May 11 (Bloomberg) -- Canada is home to the largest auto parts maker in North America and one of its smallest. So far this year, the promise of expansion is helping Linamar Corp. outperform Magna International Inc., a company 10 times its size in sales, as both warm to an auto sector recovery.
Linamar has outpaced Magna this year by 26 percentage points and investors are paying a 23 percent premium for the Guelph, Ontario-based company’s earnings over Magna, the highest since March 30, according to data compiled by Bloomberg. Linamar traded at a 49 percent discount to Magna, based in Aurora, Ontario, on Dec. 17, 2010.
“It reflects Linamar’s stronger growth potential,” David Tyerman, managing director of research at Canaccord Genuity Corp. in Toronto, said in an e-mailed response to questions. The company has a “very large new business backlog and rebounding non-auto business, especially Skyjack,” which makes telescopic forklifts and aerial work platforms, he said.
The automotive sector has shown a recovery this year after the predecessors of Chrysler Group LLC. and General Motors Co. were bailed out by the U.S. and Canadian governments in 2009. North American light-vehicle production rose 17 percent in the first quarter to 3.97 million units, according to researcher IHS Automotive. Toyota Motor Corp. said May 8 that deliveries will increase by 18 percent this year, led by North America where sales will climb 26 percent to 2.35 million autos.
“In addition to rising production volumes in North America, Linamar should benefit from trends in vehicle mix” away from full size SUVs, Steve Arthur, an analyst at RBC Capital Markets in Toronto, wrote in a report yesterday.
Guelph, Ontario-based Linamar reported first quarter earnings May 9 of C$39.6 million ($39.4 million), or 61 cents per share, up from C$24.9 million during the same period last year. The adjusted EPS of 59 cents beat the average estimate of six analysts by 10 cents.
Revenue increased 24 percent to a record C$840 million from C$675 million because of higher U.S. demand for the engines and transmissions it makes for the major automakers, improved margins and new business gains in Europe. The company bought the Famer Group in France, a new plant in Germany and expanded sites in Mexico and Hungary, it said in a statement.
The company’s industrial division swung to profitability with a 113 percent gain in revenue to C$141 million because of fleet replacements and better margins, the company said.

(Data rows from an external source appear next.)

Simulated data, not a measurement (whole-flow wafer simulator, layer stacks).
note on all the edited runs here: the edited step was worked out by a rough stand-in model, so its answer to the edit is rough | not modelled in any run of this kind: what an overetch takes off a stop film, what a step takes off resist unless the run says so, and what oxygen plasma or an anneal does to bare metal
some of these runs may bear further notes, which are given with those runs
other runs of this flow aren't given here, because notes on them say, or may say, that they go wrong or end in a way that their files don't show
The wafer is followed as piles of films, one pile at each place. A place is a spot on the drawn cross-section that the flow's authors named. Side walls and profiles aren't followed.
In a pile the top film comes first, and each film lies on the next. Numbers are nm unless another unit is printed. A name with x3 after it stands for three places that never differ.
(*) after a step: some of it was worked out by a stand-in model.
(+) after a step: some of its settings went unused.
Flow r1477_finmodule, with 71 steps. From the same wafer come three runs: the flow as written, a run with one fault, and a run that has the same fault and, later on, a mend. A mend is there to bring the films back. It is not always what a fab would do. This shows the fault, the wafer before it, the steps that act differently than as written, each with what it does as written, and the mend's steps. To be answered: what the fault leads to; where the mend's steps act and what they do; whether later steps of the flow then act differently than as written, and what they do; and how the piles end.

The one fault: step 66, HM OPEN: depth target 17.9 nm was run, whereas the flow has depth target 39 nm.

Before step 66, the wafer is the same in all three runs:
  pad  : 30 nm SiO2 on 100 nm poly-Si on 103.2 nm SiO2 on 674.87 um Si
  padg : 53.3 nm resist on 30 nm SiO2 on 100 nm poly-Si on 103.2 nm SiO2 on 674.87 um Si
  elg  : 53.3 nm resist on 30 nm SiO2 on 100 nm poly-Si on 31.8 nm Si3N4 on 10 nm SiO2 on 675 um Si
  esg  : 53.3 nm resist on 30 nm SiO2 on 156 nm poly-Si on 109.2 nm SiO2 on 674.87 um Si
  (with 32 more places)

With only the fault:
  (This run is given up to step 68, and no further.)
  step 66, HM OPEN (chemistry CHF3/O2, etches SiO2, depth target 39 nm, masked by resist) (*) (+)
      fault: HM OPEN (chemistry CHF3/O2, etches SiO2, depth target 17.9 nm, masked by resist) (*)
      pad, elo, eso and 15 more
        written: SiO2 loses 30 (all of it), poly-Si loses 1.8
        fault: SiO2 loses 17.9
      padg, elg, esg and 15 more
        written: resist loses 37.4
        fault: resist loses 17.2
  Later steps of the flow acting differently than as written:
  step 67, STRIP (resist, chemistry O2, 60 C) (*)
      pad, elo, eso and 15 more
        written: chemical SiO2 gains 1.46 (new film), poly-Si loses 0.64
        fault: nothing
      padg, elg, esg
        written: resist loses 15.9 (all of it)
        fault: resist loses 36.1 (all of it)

“Recent signals point to continued growth in this segment,” Arthur wrote. The division should add C$25 million this year to earnings before interest, depreciation and amortization and C$43 million next year, he said.
“Earnings growth is outpacing sales growth driving better margins, the industrial segment is solidly back into profit and all of that is driving great improvements” in return on capital employed and return on equity, Linamar Chief Executive Officer Linda Hazenfratz, who owns 5.8 percent of the company, said.
Justin Wu, an analyst based in Toronto at GMP Securities LP, said he was keeping a “buy” rating on the stock and raising his target price to C$27 from C$22. The shares rose 2.1 percent to close at C$21.32 in Toronto today. They have gained 52 percent this year.
“We continue to expect strong revenue and earnings growth driven by a substantial number of program launches, and a palpable cyclical recovery in its industrial segment,” Wu wrote.
Magna, which had sales of $28.7 billion last year compared with C$2.86 billion for Linamar, rose the most in two months yesterday after it reported that first-quarter profit gained 6.5 percent and it improved a full-year sales forecast.
Net income rose to $343 million, or $1.46 a share, from $322 million, or $1.30, a year earlier, Magna said.
“North American and European margins exceeded expectations” with the adjusted earnings per share of $1.46 “handily beating our $1.24 and consensus $1.31,” analyst Arthur wrote in a note yesterday.
Magna fell 1.7 percent to close at C$42.92 in Toronto. The shares are up 26 percent this year.
Revenue advanced by 6.6 percent to $7.67 billion. The average estimate of nine analysts was for sales of $7.49 billion, according to data compiled by Bloomberg.
Magna, which operates about 269 plants in 25 countries, increased its North American production forecast to 14.4 million vehicles from 13.8 million vehicles in February and lowered volume expectations for Europe. Its annual sales forecast rose to as much as $30.5 billion from a Feb. 24 projection of as much as $29.5 billion.
Chief Executive Officer Don Walker said Magna is looking at “a number” of potential acquisitions. The company ended the quarter with $1.27 billion in cash.
While the company typically has made acquisitions of companies with $600 million in annual revenue, spending $200 million to $250 million, it is willing to spend much more, Walker told reporters yesterday after the annual meeting in Toronto.
“If we can get technology or gain business with a customer we want to grow with, we’ll certainly look at it,” Walker said. “There are a number we’re looking at right now.”